I have adapted a proprietary access control language to xacml, and merely mapping concepts was not enough. It was useful, but didn't fill in all the blanks.
-matt
--
Matt MacKenzie
Development Manager, LiveCycle Registry
Adobe Systems Incorporated
-----Original Message-----
Sent: Tue Oct 11 13:10:51 2005
Subject: RE: [soa-rm] RE: Resolving Various Policy Languages with Ontologies
<Quote>
For example, if I have a service that uses XACML policy and another
service that uses EPAL policy, I could resolve the differences between
the two policy languages using an ontology for both policy languages at
the policy decision point.
</Quote>
I believe this has already been stated on some form or another by others
who have replied, but this looks to me like the job for a "security
policy reference model" (or similar name) that contains those (minimal)
concepts that are most central to the domain, rather than an ontology. I
see an ontology as a semantic model that may be derived using the
reference model, along with multiple other representations such as
concrete security architectures, UML class diagrams, E-R diagrams, etc.
One single reference model begets all of these and more.
Joe (living in reference model world these days)
Joseph Chiusano
Booz Allen Hamilton
700 13th St. NW
Washington, DC 20005
O: 202-508-6514 <= new office number as of 09/19/05
C: 202-251-0731
-----Original Message-----
Sent: Tuesday, October 11, 2005 11:50 AM
To: Danny Thornton
Subject: [soa-rm] RE: Resolving Various Policy Languages with
Ontologies
Post from Danny Thornton:
(he mentions the "O" and "S" words)
;-)
-----Original Message-----
Sent: Monday, October 10, 2005 10:26 PM
To: Duane Nickull
Subject: Resolving Various Policy Languages with Ontologies
Hi Duane,
The following is an e-mail dicussion I would like to have
with soa-rm group:
I have been reading WD-SOA-RM-09 to get an idea of the
terminology/concepts for resolving various policy languages
in a service oriented architecture. Section
2.2.3.2 of WD-SOA-RM-09 discusses the limits of description.
Section 2.3.1.2 states that an ontology can be defined to
interpret strings and other tokens in the data.
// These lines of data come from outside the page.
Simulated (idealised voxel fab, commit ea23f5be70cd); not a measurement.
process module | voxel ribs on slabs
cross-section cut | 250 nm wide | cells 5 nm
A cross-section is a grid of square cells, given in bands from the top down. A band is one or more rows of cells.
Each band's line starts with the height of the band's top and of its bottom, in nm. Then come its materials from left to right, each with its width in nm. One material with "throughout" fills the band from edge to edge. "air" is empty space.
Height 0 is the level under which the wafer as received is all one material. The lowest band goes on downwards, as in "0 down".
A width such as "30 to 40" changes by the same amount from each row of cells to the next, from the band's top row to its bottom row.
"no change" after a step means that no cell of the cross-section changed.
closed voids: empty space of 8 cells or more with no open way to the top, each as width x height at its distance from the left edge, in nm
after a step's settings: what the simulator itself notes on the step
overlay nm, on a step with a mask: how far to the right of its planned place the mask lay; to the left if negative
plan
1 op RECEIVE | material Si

In the discussions I've had about resolving various policy
languages in an SOA, I've hijacked the ontology concept and
applied it as a general concept for resolving differences in
policy languages.
For example, if I have a service that uses XACML policy and
another service that uses EPAL policy, I could resolve the
differences between the two policy languages using an
ontology for both policy languages at the policy decision point.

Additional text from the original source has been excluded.